Switch S3 writes to use streaming I/O #51

bbockelm · 2024-10-28T14:46:21Z

We currently buffer the data from the client until enough is in memory to form a full "part" that we send to S3 in one call.

As long as we know the full size of the object, we can simply stream the data as it comes in from the client - no need to hold it in the buffer. This PR starts the process to transitioning to streaming mode.

Note that if the client doesn't provide the full file size, then we don't know the size of the part we are uploading (will it be a full 100MB? Will it be shorter?); this is a no-no from the AWS side.

Hence, a final solution, unfortunately, is going to likely require both approaches. We can, however, put in a requirement like "if you don't provide the final output data size, we will buffer at most 10MB and you'll have a corresponding object size limit".

TODO items to finish off this branch:

Run under valgrind, hunt down the occasional segfault (possibly a race condition -- goes away if you run one test at a time or have large volumes of debugging enabled).
Small-object optimization: when the file size is provided and the entire file is provided in a single write call, do a single PUT -- no start / upload / complete of the S3 multipart protocol required.
Add back the buffering for objects of unknown size.

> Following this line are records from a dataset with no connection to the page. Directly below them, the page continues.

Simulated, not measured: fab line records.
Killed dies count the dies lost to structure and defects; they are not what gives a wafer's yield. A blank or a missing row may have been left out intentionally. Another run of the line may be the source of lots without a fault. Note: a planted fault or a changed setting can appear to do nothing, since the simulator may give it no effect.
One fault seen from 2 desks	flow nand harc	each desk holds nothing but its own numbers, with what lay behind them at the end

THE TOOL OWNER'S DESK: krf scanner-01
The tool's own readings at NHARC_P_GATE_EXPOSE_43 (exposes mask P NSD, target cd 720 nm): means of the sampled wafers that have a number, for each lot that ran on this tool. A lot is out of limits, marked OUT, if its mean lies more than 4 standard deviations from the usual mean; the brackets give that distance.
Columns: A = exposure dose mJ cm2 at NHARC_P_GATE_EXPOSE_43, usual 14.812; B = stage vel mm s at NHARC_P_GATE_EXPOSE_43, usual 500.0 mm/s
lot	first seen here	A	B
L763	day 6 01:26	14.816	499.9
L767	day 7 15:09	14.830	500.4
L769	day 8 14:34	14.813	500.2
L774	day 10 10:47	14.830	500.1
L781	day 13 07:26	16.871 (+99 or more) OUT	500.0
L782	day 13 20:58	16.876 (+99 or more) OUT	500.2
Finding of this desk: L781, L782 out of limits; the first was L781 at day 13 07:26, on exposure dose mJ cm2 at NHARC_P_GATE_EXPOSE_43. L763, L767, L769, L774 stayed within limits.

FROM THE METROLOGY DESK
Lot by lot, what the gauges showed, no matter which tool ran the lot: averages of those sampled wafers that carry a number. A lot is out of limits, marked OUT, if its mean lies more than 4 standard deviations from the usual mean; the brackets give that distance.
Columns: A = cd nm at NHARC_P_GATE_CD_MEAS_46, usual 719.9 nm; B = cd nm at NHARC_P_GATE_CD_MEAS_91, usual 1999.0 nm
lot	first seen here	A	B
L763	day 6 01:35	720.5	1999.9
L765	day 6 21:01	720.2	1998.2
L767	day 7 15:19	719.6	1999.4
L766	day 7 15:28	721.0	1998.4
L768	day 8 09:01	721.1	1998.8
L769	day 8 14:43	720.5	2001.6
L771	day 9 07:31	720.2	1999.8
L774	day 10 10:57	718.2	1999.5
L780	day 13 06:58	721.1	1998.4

bbockelm · 2024-10-28T17:10:05Z

Item 4: We also need to decide when to fail out an in-progress operation.

We currently pause the handle when we're done with the current buffer -- but it's not clear what happens when the client starts some writes and then never returns.

For example, I think the file is automatically closed by XRootD but in our destructor, we never cancel or fail the workflow. Needs investigation.

bbockelm · 2024-11-30T02:01:07Z

Ok --- all 4 items outlined are complete!

Valgrind comes out clean and there haven't been any more intermittent crashes.
Small object optimization is complete. If uploads are done in a single Write call, then no multipart upload is attempted.
Object of unknown size are now buffered. [XrdHttp] Set oss.asize if object size is known xrootd/xrootd#2378 sets the upload size for most HTTP use cases.
We now declare transfers as "stalled" if no call to Write occurs within 10 seconds after the last one. Unit test for this case is included.

jhiemstrawisc · 2024-12-02T17:00:54Z

src/CurlUtil.cc

@@ -223,7 +236,7 @@ void CurlWorker::Run() {
 					op->Fail(op->getErrorCode(), op->getErrorMessage());
 				}
 			} catch (...) {
-				m_logger.Log(LogMask::Debug, "CurlWorker",
+				m_logger.Log(LogMask::Debug, "Run",
 							 "Unable to setup the curl handle");


"setup" is usually used as a noun, I think we want "set up" here.

src/CurlUtil.cc

jhiemstrawisc · 2024-12-02T18:40:52Z

src/HTTPCommands.hh

+
+	// Return whether or not the request has timed out since the last
+	// call to send more data.
+	bool Timeout() const { return m_timeout; }


Most of your other setters/getters include a verb and that makes them a little easier to read. Maybe this can be GetTimeout()?

test/s3_unit_tests.cc

This provides some minimal test cases for testing the S3 write code.

Most significantly, switches the debug/dump of the libcurl interaction to use the XRootD logging framework instead of printing right to stderr.

This refactors the request logic to allow requests to be continued over multiple calls. The calling thread will regain control when the buffer has been completely consumed (even if the full operation will require additional buffers). Note this only works if the client provides the full file size.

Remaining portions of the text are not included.